This may be the heritage-nerdiest bus stop in London.
It's the bus stop at the end of South Croxted Road, close to the foot of Gipsy Hill. It's very old, it's locally listed and it's served by buses on route 3. More to the point it has an incredibly detailed information board inside relating the story of the shelter, local roads and local bus routes, which if you're borderline obsessive will keep you happily occupied while you wait for the next bus to turn up.
Southwark Local List
Wooden Bus Shelter
South Croxted Road SE21 8AY (Dulwich Wood ward)

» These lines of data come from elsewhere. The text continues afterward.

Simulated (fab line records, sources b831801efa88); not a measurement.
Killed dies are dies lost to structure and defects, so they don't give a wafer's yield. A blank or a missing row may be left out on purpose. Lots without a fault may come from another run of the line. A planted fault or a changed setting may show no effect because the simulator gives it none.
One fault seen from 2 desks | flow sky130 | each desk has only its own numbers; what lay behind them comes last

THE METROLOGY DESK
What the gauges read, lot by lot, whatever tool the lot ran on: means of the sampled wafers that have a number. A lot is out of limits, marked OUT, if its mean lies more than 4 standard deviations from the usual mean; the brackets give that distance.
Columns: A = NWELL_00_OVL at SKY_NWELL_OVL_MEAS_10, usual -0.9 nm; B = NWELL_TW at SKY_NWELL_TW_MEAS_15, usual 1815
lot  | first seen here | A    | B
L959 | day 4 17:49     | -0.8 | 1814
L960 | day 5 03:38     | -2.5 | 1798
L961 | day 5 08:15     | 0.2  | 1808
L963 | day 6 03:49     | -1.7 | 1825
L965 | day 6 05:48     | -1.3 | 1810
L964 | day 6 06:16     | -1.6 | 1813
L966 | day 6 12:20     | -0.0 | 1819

Single-storey open-fronted bus shelter finished in close-boarded timber with braced timber posts and shingle roof
What we have here is an old tram shelter, not that trams ever came anywhere near here, the Dulwich Estate wouldn't have stood for it. But after London's tram network was decommissioned some of the old shelters were shifted to alternative locations and so it was with this rustic beauty. We don't know precisely where it came from, only that it was relocated from elsewhere in the borough of Camberwell. The acquisition of a bus shelter on this site was first discussed by the Dulwich Estate Board in 1959 in conjunction with negotiations about sites for new council housing. I hope you're getting some idea of the heritage-nerdiness here already.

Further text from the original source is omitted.